Has anyone else had a need to monitor which uplink interface is currently 'Active'? If so, what was your method for accomplishing it?
The current issue we're facing is that our 4G failover simply works too well. We're finding sites that have had their primary cable/DSL/whatever circuit offline for days without anyone realizing it. We're looking at 700+ sites equipped with MX's and a 4G USB failover device, so this can amount to thousands in charges on our Verizon bill. There are definitely ways to get this information and I understand that, we're just having a hard time molding it to our needs.
For example, we could use the built-in alert 'The primary uplink status changes' on the template level and fire off an email to our ticketing system, however we don't necessarily care about an outage that only lasts 30 minutes. We could also monitor via SNMP when the primary uplink interface goes down, however that doesn't help in the case of routing troubles as the interface will still show it's up even though the MX has already failed over to the 4G interface.

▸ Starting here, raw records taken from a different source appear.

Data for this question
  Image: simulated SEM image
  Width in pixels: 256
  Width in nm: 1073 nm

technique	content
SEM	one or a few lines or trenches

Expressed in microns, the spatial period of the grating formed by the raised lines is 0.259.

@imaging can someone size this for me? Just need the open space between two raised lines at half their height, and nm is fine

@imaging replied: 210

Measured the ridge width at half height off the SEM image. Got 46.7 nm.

Ultimately, we're looking for a way to track when the Cellular interface goes 'Active' on the MX for longer than 1 hour. We utilize Solarwinds for other monitoring, so it would be fantastic if I could find a way to do it within that.
The only way I can see this currently possible would be to take advantage of the Alerting within Dashboard. That's if you're not going to proactively monitor the state via SNMP.
Using the alerts, The primary uplink status changes and Cellular connection state change alerts can be fed into your ticketing tool. Assuming that two alerts would be generated, one for when failover occurs and one when service is restored this would indicate a normal restoration. Any Ticket which only has the one alert generated after 60 minutes of creation would indicate the device is still operating on the Cellular interface.
Try setting a volume based alert, such as 1GB.
One of my clients uses SNMP to the MX's themselves for this one. They monitor the volume of data being used.
Just for future reference for anyone that may find this thread. Here is what I have come up with.
Our Solarwinds instance is able to report on values at the interface level as I previously stated. We do not care about actual interface status however. The key value I found is: Received bps.
When our primary WAN connection goes down, I see this interface value drop to below 1000 (usually fluctuates between 50-600). I have set this alert to email after an hour of continued detection. It's certainly not a fool-proof method by any means, but with my limited testing I believe it will be consistent enough to roll out and not annoy our Service Desk.
We had a similar situation. Support told us to "Make a wish" and/or hit the API...so we did those things.
Here's a link to the github page of what we use. We use it to check for Wan interfaces (wan1 & wan2) that are in a "failed" or "not connected" state. We have the script setup to run once per day. If one of the interfaces is in one of those states for that length of time, it gets added to a list and emailed to us. It may not be super pretty, but it was our only option.
Here's the API page: https://dashboard.meraki.com/api_docs#return-the-uplink-information-for-a-device We basically used the info pulled out of "Devices > Return the uplink information for a device." on that API page. You'll be able to pull out the uplink status with that request. The 4g Interface may be different, though.
Hopefully that gives you some ideas.